This phylum of player also exists in soccer. There are guys, usually attacking midfielders and wingers, who love bashing balls from dozens of yards away from goal in an effort to recreate the memory of the last time one of those shots went in and they were able to fly around the pitch screaming their brains out because Holy shit, did you see what I just did?!?

The particulars of the two sports make it so the phenomenon is a little different in soccer, though. Since shots are so much less frequent in soccer than basketball, the timespan of a player’s heat check mode lasts a lot longer. A single bomb from deep that finds the back of the net can be enough to embolden a player to keep trying those kinds of low-percentage shots for months. Hell, Cheick Tioté still takes pot shots from 30 yards out because of that one banger he volleyed in against Arsenal five years ago—which remains the only goal he’s ever scored for Newcastle.

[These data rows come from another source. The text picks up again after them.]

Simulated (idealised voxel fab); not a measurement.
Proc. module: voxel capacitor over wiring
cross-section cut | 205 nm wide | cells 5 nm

The memory of one golazo can blot out the scores of missed shots from similar distances taken since then. In the worst offenders, this means you can almost see their minds drifting back to that moment of glory each time they enter the final third, searching for that tiniest wedge of space to boot off another shot that has only the slightest chance of beating the keeper.

Philippe Coutinho is this worst offender—though perhaps “worst” is a little strong. As any of his annual highlight reels will show you, he is pretty damn good at those outside-the-box curlers that fly into the net, and he scores a few of them every season. Because he’s a little jitterbug of a player so adept at skittering into dangerous spaces near goal, and because he’s so good at making something happen when he gets there, Coutinho often finds the ball at his feet within scoring distance. It’s no wonder then why he shoots so much from there.

The only thing is, being good at the kinds of speculative long shots Coutinho loves taking is a little like an NBA player being good at half-court shots. I’m sure Stephen Curry could hit those at a much better clip than anyone else in the league, but that would still make them terribly inefficient shots that he could improve just by jogging forward a few paces and getting a better one. The point being, almost every single time Coutinho shoots from distance, even though three or four of them will go in over the span of any given season, he’d be much more effective if he kept the ball on his foot and waited to create a better, closer look for himself or a teammate.

This all makes watching Coutinho funny in an odd sort of way. On one hand, it’s always cool seeing him uncork a handful of the many, many shots he takes every game (he was once again Liverpool’s most prolific shooter this past season, taking 4.3 pops per game—almost an entire shot more than Daniel Sturridge, the Liverpool striker who scores all the time) and tracking them as they bend towards goal. On the other, you know that if he’d only tamp down on his heat-check impulse a tad, he’d almost certainly be a much better player. Weirder still is the experience of watching one of his long blasts actually hit the net, sitting there in wonder at its wobbling flight path, then thinking to yourself Damn, this means he’s going to stay in green light mode for the rest of the year, huh?


Which brings us to last night. Did you watch Brazil do a Germany to Haiti? If you did, you’ve already seen the three goals Coutinho contributed to his country’s 7-1 demolition job. If not, the first of his hat trick goals...

...and the third...

...should make clear what all of this is about.

In Coutinho’s defense, neither of the decisions to shoot these were all that bad. For the first one, he’s pretty well covered by three Haitian defenders; he could’ve either shot when he did, kept moving with the ball and gotten it tackled away, or passed to someone who wasn’t in as good of position as he already was. Shooting there was fine, and it certainly worked out. The goal in the second video was deep into stoppage time and basically the last kick the ball in a match that was already over. No harm in trying his luck from there, and it again proved to be the right decision.


Remember, though: these will probably be the only two belters of this kind Coutinho will score this tournament. But when you see him cranking out similar shots from nigh-impossible angles as the Copa América progresses, and when he’s still doing so during an October away trip to Watford, you’ll know that each time he pulls his foot back and prepares to swing his laces through the ball he’s thinking of tonight, perfectly confident that the next shot will be the one to validate all the others.